Too Hot to Handle: Influx of NSFW Videos Raises Questions, Temperatures
Every once in awhile a video will pop up that will be NSFW (Not Safe For Work) in hopes of raising eyebrows and being risqué for the sake of being risqué (check out the latest Rammstein video for that). It’ll get the blogs talking and cause some media-friendly commotion, all before ultimately disappearing quietly into the night. Well, no longer as this phenomenon is slowly working its way into the mainstream. Get ready to get dirty, because CoS is about to get NSFW.
As a disclaimer, if you’re reading this at work, you shouldn’t. Unless you know, you’re the boss, or have no fear about what the naked flesh could do for your status as an employee. Either way, this is going to be an adult discussion, right?
Let’s be honest, it’s clear where the appeal is. Nakedness is fantastic. We should all love our bodies and most of us don’t. It’s this crazy modern world we live in, with those crazy expectations.

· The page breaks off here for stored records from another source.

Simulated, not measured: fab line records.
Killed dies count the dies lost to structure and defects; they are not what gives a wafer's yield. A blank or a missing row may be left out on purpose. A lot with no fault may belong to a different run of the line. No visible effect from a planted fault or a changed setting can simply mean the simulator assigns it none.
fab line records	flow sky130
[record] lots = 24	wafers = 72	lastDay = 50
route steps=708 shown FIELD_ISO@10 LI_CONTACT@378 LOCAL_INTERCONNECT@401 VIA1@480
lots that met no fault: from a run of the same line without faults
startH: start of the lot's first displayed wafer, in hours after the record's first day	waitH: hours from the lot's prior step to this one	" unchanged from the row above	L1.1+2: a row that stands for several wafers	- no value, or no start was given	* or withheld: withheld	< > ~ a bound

Case in point, The Flaming Lips’ video for “Watching the Planets”. We know Wayne Coyne is his own individual, so this sort of experience is sort of expected of him. Then, there’s Girls XXX-rated version of “Lust for Life”. Here you have just people being naked, living life by the day, worry free and accepting their faults. Finally, although not technically a music video, Yeasayer just released an interactive loading video where you can pan around and watch as naked people run around as you wait for your download of the band’s new single, “Ambling Alp”, to finish.
These videos seem to be living in the moment, and the stripped down nature of the participants reflect their comfort with who they are. It is as if this is all daily routine. While we may all feel progressive, sex tends to be a hot topic. Be it about body types (remember the hoopla Ralph Lauren received for phtoshopping a model into a wasp, American Apparel’s disastrous ad campaigns or horrifying job practices?) or relationships, sex is always on our minds.
So what gives? Is nudity the last boundary? Is it a direct call to arms to let loose, to not care so much about our own manufactured desires for identity and self-purpose? Or is it all a scam, where the notion of nudity is exploited and the suits are pandering to us about “freedom”?
It seems strange that this rise in nudity in music videos comes when the usefulness of said videos have been called into question. Maybe it’s just a coincidence, maybe it is honesty. Either way, don’t expect this to go away any time soon.












And there’s nothing wrong with the nudity, but I just don’t think its the sign of a coming trend where everyone is going to want to walk around with their clothes off.
I think its both a coincidence and just that all these bands with NSFW videos are made up of the types of people you’d expect to live out their drug, sex rock ‘n roll culture lives in a video. Its not like we’re talking about a string of NSFW videos from music styles all across the boards. We’re talking about Girls, a band made up of members who were raised captive in a religious fanatic cult and are still probably harboring some intense psychological damage, and the Flaming Lips and Yearsayers, two bands who probably live their lives in a cloud of smoke and various psychedelics. Musicians of the experimental/punk sort are always going to be kind of not all there in the head.
Regardless of the motivation behind putting out NSFW material, I welcome this “loosening up” process. Society is way too prudish.
naked is the new flannel…
One has to consider that censor-hounded MTV and VH1 are no longer our primary resources for music videos. The internet has fewer such boundaries and therefore nudity can be both exploitative and sincere.
This will not go away any time soon, you are right. The question remains though: at what point do we worry about censor hounds on the ‘net? Nudity (like anything else) and its effect on people or a single individual is governed by perception and context of delivery.
When the internet becomes ripe with censorship, who governs that?
In the end, we’ll all still have sex on the brain, and Amsterdam will slowly become the non-mecca of hookers and hash (look up its most recent judiciary changes).